Sample-based Learning Methods (Coursera)

Sample-based Learning Methods (Coursera)

In this course, you will learn about several algorithms that can learn near optimal policies based on trial and error interaction with the environment---learning from the agent’s own experience. Learning from actual experience is striking because it requires no prior knowledge of the environment’s dynamics, yet can still attain optimal behavior. We will cover intuitively simple but powerful Monte Carlo methods, and temporal difference learning methods including Q-learning. We will wrap up this course investigating how we can get the best of both worlds: algorithms that can combine model-based planning (similar to dynamic programming) and temporal difference updates to radically accelerate learning.

Class Deals by MOOC List - Click here and see Coursera's Active Discounts, Deals, and Promo Codes.

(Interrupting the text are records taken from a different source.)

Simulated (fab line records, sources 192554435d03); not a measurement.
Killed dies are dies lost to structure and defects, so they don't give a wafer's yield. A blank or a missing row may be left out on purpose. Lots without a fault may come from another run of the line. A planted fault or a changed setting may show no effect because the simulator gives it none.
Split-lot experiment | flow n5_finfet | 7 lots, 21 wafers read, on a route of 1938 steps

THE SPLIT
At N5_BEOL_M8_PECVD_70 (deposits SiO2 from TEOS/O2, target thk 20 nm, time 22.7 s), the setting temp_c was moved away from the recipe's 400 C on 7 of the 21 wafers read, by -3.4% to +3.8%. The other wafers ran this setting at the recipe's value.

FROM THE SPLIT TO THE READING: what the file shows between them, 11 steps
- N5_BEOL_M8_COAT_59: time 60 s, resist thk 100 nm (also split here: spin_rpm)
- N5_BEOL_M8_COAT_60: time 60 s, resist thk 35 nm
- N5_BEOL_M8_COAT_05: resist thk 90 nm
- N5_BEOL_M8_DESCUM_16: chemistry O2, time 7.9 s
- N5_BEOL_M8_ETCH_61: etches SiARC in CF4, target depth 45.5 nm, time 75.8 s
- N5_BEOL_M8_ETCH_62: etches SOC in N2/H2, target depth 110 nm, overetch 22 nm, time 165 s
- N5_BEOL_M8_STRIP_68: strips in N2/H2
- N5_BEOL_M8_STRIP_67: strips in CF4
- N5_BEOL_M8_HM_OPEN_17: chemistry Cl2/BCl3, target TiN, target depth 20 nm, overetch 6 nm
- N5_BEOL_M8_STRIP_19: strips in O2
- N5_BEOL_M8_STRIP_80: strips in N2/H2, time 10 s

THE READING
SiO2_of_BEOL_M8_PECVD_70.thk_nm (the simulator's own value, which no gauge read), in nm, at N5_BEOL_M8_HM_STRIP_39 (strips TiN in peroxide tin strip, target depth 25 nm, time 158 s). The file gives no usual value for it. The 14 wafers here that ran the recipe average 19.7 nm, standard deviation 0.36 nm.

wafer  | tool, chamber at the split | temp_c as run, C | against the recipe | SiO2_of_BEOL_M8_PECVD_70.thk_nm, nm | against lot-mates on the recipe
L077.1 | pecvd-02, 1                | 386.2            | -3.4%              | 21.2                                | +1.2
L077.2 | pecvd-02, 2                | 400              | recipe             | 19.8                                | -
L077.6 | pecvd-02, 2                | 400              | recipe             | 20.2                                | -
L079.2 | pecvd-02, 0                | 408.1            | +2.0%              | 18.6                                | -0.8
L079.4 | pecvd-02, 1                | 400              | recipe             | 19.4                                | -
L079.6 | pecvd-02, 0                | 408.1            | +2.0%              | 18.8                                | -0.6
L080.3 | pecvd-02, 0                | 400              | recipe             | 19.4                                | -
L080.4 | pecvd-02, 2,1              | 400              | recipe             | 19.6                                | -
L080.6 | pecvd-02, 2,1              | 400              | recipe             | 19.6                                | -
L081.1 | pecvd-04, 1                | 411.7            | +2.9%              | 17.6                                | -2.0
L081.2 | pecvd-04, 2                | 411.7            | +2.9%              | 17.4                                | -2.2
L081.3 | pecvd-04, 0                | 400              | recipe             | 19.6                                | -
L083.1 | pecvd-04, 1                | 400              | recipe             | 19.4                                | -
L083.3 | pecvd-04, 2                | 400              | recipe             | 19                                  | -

By the end of this course you will be able to:

  • Understand Temporal-Difference learning and Monte Carlo as two strategies for estimating value functions from sampled experience
  • Understand the importance of exploration, when using sampled experience rather than dynamic programming sweeps within a model
  • Understand the connections between Monte Carlo and Dynamic Programming and TD.
  • Implement and apply the TD algorithm, for estimating value functions
  • Implement and apply Expected Sarsa and Q-learning (two TD methods for control)
  • Understand the difference between on-policy and off-policy control
  • Understand planning with simulated experience (as opposed to classic planning strategies)
  • Implement a model-based approach to RL, called Dyna, which uses simulated experience
  • Conduct an empirical study to see the improvements in sample efficiency when using Dyna

Course 2 of 4 in the Reinforcement Learning Specialization.

Syllabus

WEEK 1
Welcome to the Course!
Welcome to the second course in the Reinforcement Learning Specialization: Sample-Based Learning Methods, brought to you by the University of Alberta, Onlea, and Coursera. In this pre-course module, you'll be introduced to your instructors, and get a flavour of what the course has in store for you. Make sure to introduce yourself to your classmates in the "Meet and Greet" section!
Monte Carlo Methods for Prediction & Control
This week you will learn how to estimate value functions and optimal policies, using only sampled experience from the environment. This module represents our first step toward incremental learning methods that learn from the agent’s own interaction with the world, rather than a model of the world. You will learn about on-policy and off-policy methods for prediction and control, using Monte Carlo methods---methods that use sampled returns. You will also be reintroduced to the exploration problem, but more generally in RL, beyond bandits.

WEEK 2
Temporal Difference Learning Methods for Prediction
This week, you will learn about one of the most fundamental concepts in reinforcement learning: temporal difference (TD) learning. TD learning combines some of the features of both Monte Carlo and Dynamic Programming (DP) methods. TD methods are similar to Monte Carlo methods in that they can learn from the agent’s interaction with the world, and do not require knowledge of the model. TD methods are similar to DP methods in that they bootstrap, and thus can learn online---no waiting until the end of an episode. You will see how TD can learn more efficiently than Monte Carlo, due to bootstrapping. For this module, we first focus on TD for prediction, and discuss TD for control in the next module. This week, you will implement TD to estimate the value function for a fixed policy, in a simulated domain.

WEEK 3
Temporal Difference Learning Methods for Control
This week, you will learn about using temporal difference learning for control, as a generalized policy iteration strategy. You will see three different algorithms based on bootstrapping and Bellman equations for control: Sarsa, Q-learning and Expected Sarsa. You will see some of the differences between the methods for on-policy and off-policy control, and that Expected Sarsa is a unified algorithm for both. You will implement Expected Sarsa and Q-learning, on Cliff World.

WEEK 4
Planning, Learning & Acting
Up until now, you might think that learning with and without a model are two distinct, and in some ways, competing strategies: planning with Dynamic Programming verses sample-based learning via TD methods. This week we unify these two strategies with the Dyna architecture. You will learn how to estimate the model from data and then use this model to generate hypothetical experience (a bit like dreaming) to dramatically improve sample efficiency compared to sample-based methods like Q-learning. In addition, you will learn how to design learning systems that are robust to inaccurate models.

Go to Class
MOOC List is learner-supported. When you buy through links on our site, we may earn an affiliate commission.

Related Courses

Machine Learning: Classification (Coursera) Coursera
University of Washington

Machine Learning: Classification (Coursera)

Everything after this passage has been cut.